Just to bring it full circle, after a bit of discussion it looks like what Henry is working with is the initial System V release for PDP-11/70, not some fabled PDP-11 SVR2, so the documentation I linked as well as some material on squoze.net concerning System V in SimH all apply directly. Subject adjusted accordingly.
- Matt G.
On Wednesday, March 6th, 2024 at 1:55 PM, Henry Bent <henry.r.bent@gmail.com> wrote:
On Wednesday, March 6th, 2024 at 1:16 PM, Henry Bent <henry.r.bent@gmail.com> wrote:
> Hello all,
>
> I have a distribution of SVR2 on the PDP-11 that I have managed to get booting into the initial root dump, but it is not clear to me how to proceed from there to format a /usr filesystem and setup for multi-user.
>
> ...
>
> I haven't managed to find any installation manuals or the like on Bitsavers, and I can't even manage to find a listing in the source of the expected disk partitions/sizes. I feel very much like I am stumbling in the dark here and would appreciate any pointers to how to proceed. Thanks!
>
> -Henry
First off I didn't know SVR2 made it to the PDP-11, I thought they cut it off after the initial System V release, is what you have AT&T or some derivative version?
Second, this is the setup instructions for DEC processors for the initial release of System V which included the PDP-11/70: https://archive.org/details/unix-system-administrators-guide-5-0/04%20Setting%20Up%20The%20UNIX%20System%20%28DEC%29/
Additionally, here is the Operator's Guide which details bootstrapping the system among other things: https://archive.org/details/unix-system-operators-guide-release-5-0/mode/2up
While not SVR2, hopefully the differences are minimal enough that you can use those. Good luck!

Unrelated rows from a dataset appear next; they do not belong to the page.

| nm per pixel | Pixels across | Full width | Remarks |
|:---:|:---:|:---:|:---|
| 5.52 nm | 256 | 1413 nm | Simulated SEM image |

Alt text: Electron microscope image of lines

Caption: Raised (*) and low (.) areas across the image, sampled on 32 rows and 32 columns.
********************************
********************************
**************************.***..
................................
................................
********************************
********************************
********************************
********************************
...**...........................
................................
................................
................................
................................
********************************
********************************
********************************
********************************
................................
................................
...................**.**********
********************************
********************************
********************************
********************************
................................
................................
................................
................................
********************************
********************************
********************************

Also regarding finding more documentation, sadly AT&T stripped out the /usr/doc materials with System V, so these critical pieces of documentation actually can't be found in a typical system distribution, rather, you had to get the paper copies. I'm not aware of any discovery of TROFF sources for any of this stuff past System III, I do have it on my long-term list to eventually synthesize copies of said documents from available scans so they can be more easily diff'd, but my current focus is much, much earlier.
Thank you, this is a wonderful starting point. I often forget that sometimes
archive.org will have documentation that is not duplicated in other sources, so this is a welcome reminder. I'll read through all of this and report back.